Argentina also has the most favorable tax code in the Lithium Triangle. The Mining Investment Law caps royalties at 3 percent. In contrast, in Chile progressive royalties can reach 40 percent. The effective tax rate allows mining firms in Argentina to retain 72 percent of their profits, compared to 64 percent in Chile. Furthermore, Argentina allows companies to maintain their concessions if they pay an annual tax and execute the investment plan. On the other hand, Chile limits the annual extraction amount, and tax concessions have an expiration date. Chile has also announced plans for a state-led public-private model in the country’s lithium industry, which means that private companies will have to partner with the government to exploit lithium. In Bolivia, exploration is solely managed by state-owned companies. Additionally, Article 28 of the Mining and Metallurgy Law prohibits foreign companies or individuals from executing administrative mining contracts or holding any mineral rights.

Even against a negative macroeconomic outlook, investors have been encouraged by policies that incentivize private investment. In a significant move, President Javier Milei introduced a reform package to Congress in December 2023, which included bolstering the legal framework to entice private investment in the mining sector and proposals for the privatization of two state-owned mining companies. Additionally, Milei has pledged to remove the 8 percent export tax on mining products, signaling a strong incentive for the mining industry. 

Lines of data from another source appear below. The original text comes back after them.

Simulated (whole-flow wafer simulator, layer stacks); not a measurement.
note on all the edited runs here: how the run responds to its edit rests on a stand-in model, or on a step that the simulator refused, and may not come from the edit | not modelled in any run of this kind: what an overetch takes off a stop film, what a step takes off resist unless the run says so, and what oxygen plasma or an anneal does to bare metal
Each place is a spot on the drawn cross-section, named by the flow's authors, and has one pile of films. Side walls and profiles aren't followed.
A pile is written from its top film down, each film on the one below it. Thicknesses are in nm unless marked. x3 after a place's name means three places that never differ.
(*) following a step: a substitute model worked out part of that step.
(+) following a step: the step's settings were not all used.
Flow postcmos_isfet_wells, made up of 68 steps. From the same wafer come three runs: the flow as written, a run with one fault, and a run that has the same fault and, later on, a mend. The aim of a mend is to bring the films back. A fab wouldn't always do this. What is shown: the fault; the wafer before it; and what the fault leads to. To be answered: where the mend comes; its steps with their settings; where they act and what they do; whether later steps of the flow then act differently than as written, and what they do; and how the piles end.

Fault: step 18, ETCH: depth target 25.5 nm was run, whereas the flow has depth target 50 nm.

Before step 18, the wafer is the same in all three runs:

Mining investments can generate a virtuous cycle. The sector has tremendous potential to alleviate Argentina’s macroeconomic challenges. JPMorgan has forecasted that Argentina will overtake Chile as the world’s second-largest producer by 2027, supplying up to 16 percent of the world’s lithium by 2030. Argentina currently has three lithium projects in the pipeline, more than any other country in the world. The International Monetary Fund has estimated that the mining industry could provide a five-fold increase in its exports over the medium term—three-fourths from lithium exports ($12 billion) and most of the remainder from copper ($5 billion)—when production starts in 2027. Forecasting shows that after 2024, foreign direct investments and sustained trade surpluses, particularly from energy and mining, will lead to a reserve accumulation of $5–10 billion per year over the medium term. Argentina has signaled its intention to do this responsibly. In February 2019, the government implemented recognized transparency standards when it joined the Extractive Industries Transparency Initiative.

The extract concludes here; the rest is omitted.